Terraform is sometimes introduced to an already-running Files.com site rather than a new greenfield environment. In these cases, the goal is to bring existing configuration under Terraform management without disrupting production, unintentionally deleting resources, or losing configuration fidelity.

This page explains how to safely apply Terraform on an existing Files.com site, establish an initial state, import existing resources, and adopt Terraform incrementally in production.

Once Terraform is adopted, it becomes the source of truth for the resources it manages. Make changes through Terraform rather than the Files.com UI or API to avoid drift.

Preparing to Use Terraform on an Existing Site

Before running Terraform against a live Files.com site, decide which resources Terraform will manage and plan for importing existing configuration rather than recreating it.

Existing Files.com sites often contain critical resources that cannot be safely deleted or recreated, so Terraform must be introduced carefully and incrementally.

Do not apply Terraform to a production site until imports are complete and Terraform plans have been reviewed to confirm that no unintended changes or deletions are proposed.
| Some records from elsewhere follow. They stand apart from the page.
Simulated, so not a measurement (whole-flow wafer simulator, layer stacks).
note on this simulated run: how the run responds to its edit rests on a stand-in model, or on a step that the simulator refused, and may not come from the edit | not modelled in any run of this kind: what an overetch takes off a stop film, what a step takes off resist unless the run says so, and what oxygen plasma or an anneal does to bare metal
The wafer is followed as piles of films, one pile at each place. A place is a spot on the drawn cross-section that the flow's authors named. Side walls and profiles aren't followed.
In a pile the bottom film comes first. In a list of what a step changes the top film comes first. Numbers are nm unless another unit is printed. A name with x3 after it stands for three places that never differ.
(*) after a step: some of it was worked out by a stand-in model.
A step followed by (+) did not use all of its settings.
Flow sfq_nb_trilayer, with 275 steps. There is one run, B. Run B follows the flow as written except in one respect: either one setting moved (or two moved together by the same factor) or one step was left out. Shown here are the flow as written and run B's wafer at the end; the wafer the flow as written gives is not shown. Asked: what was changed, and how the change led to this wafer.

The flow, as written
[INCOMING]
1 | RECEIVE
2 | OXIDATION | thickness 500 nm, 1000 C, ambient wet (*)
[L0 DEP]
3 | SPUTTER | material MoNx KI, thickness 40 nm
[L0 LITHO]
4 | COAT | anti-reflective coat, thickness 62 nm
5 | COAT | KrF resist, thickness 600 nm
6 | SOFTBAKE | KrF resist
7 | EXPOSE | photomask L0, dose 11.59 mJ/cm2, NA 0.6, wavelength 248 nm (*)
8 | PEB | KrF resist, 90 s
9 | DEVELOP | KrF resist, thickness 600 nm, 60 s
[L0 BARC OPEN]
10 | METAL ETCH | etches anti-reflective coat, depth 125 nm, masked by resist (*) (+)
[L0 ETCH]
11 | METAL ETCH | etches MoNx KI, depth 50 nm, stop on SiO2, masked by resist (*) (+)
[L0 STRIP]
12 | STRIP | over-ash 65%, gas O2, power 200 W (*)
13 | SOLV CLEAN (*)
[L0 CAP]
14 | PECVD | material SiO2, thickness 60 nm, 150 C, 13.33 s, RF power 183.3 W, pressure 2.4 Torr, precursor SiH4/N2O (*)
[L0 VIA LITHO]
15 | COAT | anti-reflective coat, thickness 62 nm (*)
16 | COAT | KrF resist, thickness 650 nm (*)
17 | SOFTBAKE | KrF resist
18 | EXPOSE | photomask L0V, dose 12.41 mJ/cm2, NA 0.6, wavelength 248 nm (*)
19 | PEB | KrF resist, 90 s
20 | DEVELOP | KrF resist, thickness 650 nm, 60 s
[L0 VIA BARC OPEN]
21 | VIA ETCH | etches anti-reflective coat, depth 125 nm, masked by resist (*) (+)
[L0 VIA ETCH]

Establishing Initial Terraform State

Terraform state represents Terraform’s understanding of the real resources that exist in your Files.com site. For an existing site, this state must be established before any changes are applied.

Store Terraform state in a location scoped to the Files.com site being managed, which is typically a Production site or a specific Child site. Create the state before defining large numbers of resources and treat it as production data, since it determines how Terraform evaluates changes and detects drift.

Never recreate existing Files.com resources through Terraform in order to establish state. Attempting to do so risks duplicating resources or triggering destructive operations.

Importing Existing Files.com Resources

Existing Files.com resources must be imported into Terraform state using terraform import.

Importing associates an existing resource in Files.com with a Terraform resource definition, allowing Terraform to manage it safely going forward without modifying it during the import process.

A typical import workflow begins by defining a Terraform resource block that matches the existing Files.com configuration. The resource is then imported into state, after which terraform plan is run to verify that Terraform proposes no changes. Repeat this process incrementally for each resource type being brought under Terraform management.

Use Terraform to modify a resource only after it has been imported and verified through a no-op plan.

Preventing Unintended Deletions

Many Files.com resource types are dangerous or irreversible to delete, particularly in production environments. Treat Terraform plans that include resource deletions as blocking events that require investigation.

For critical resources, it is strongly recommended to use lifecycle { prevent_destroy = true } to guard against accidental deletion. If Terraform proposes deleting an existing resource, this usually indicates incomplete imports or configuration drift. Resolve this before applying any changes.

Managing Configuration Drift

Once Terraform is adopted, make configuration changes through Terraform rather than through the Files.com UI or API. Manual changes outside Terraform introduce drift, which Terraform may attempt to correct by reverting or deleting resources during the next apply.

Review Terraform plans regularly to detect drift. When drift is detected, the preferred approach is to import or codify the missing configuration rather than suppressing changes. Limit the use of ignore_changes and treat it as a temporary mitigation rather than a long-term solution.

Terraform works best when it is treated as the authoritative system for configuration.

Incremental Adoption in Production

Terraform does not need to manage every Files.com resource immediately. A safe adoption approach starts with a small, low-risk subset of resources and expands gradually as confidence increases.

Import, validate, and stabilize each resource before additional resources are added. Avoid mixing Terraform-managed and manually-managed configuration for the same resource as it makes behavior difficult to reason about and increases the risk of destructive changes.

Incremental adoption allows Terraform to be introduced safely while production systems remain stable.

In production environments, follow a disciplined sequence for Terraform adoption. First, initialize Terraform and establish state, followed by the creation of minimal resource definitions. Import and validate existing resources through Terraform plans that produce no changes.

Add safeguards like prevent_destroy before Terraform is used to make modifications. Do not apply Terraform until the plan shows only expected and intentional changes.